Question

A heater is designed to operate with a power of $1000W$ in a $100V$ line. It is connected in combination with a resistance of $10\Omega$ and a resistance $R$, to a $100V$ mains as shown in the figure. What will be the value of $R$ so that the heater operates with a power of $62.5W$?

• A. $15\Omega$
• B. $10\Omega$
• C. $5\Omega$
• D. $25\Omega$

Answer 1

Answer: (C)

$5\Omega$

Given that,

Power rating of a heater, $P=1000W$

Voltage rating of heater, $V=100V$

$\therefore$ Resistance of heater, $R=\frac{V^2}{P}=\frac{100\times 100}{1000}=10\Omega$

Given that, Power at which heater operates ,$P^{\prime }=62.5W$

Hence, Voltage drop across the heater, $V^{\prime }=\sqrt{R{P}^{\prime }}=\sqrt{10\times 62.5}=25V$

Since the voltage drop across the heater is $25V$ hence voltage drop across $10\Omega$ resistor is $,V_r=(100-25)=75V$

Current in the circuit, $I=\frac{V_r}{R}=\frac{75}{10}=7.5A$

Further, the current divides into two parts.
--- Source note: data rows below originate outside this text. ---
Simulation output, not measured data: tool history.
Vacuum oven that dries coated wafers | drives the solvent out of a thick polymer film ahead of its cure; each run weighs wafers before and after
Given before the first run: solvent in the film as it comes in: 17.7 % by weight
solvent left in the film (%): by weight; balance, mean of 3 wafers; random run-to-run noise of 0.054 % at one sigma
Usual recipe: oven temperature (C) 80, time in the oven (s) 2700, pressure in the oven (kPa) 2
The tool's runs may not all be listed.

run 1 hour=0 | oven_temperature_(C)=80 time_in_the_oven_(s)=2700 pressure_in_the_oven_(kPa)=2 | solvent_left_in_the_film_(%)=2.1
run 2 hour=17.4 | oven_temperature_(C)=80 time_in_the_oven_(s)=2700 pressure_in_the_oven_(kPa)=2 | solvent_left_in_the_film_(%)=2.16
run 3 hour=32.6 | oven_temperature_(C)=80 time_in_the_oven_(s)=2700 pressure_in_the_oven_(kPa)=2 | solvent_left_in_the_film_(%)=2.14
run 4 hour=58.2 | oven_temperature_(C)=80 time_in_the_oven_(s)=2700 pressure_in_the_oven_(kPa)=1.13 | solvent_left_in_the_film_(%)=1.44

Let $I_1$ be the current that passes through the heater.

$\therefore 25=I_1\times 10⟹I_1=2.5A$

Hence, current through resistance $R$ is, $i=7.5-2.5=5A$

Applying Ohm's law across $R$, we get

$\therefore iR=25⟹R=\frac{25}{5}=5\Omega$

Hence, option $\left(C\right)$ is correct.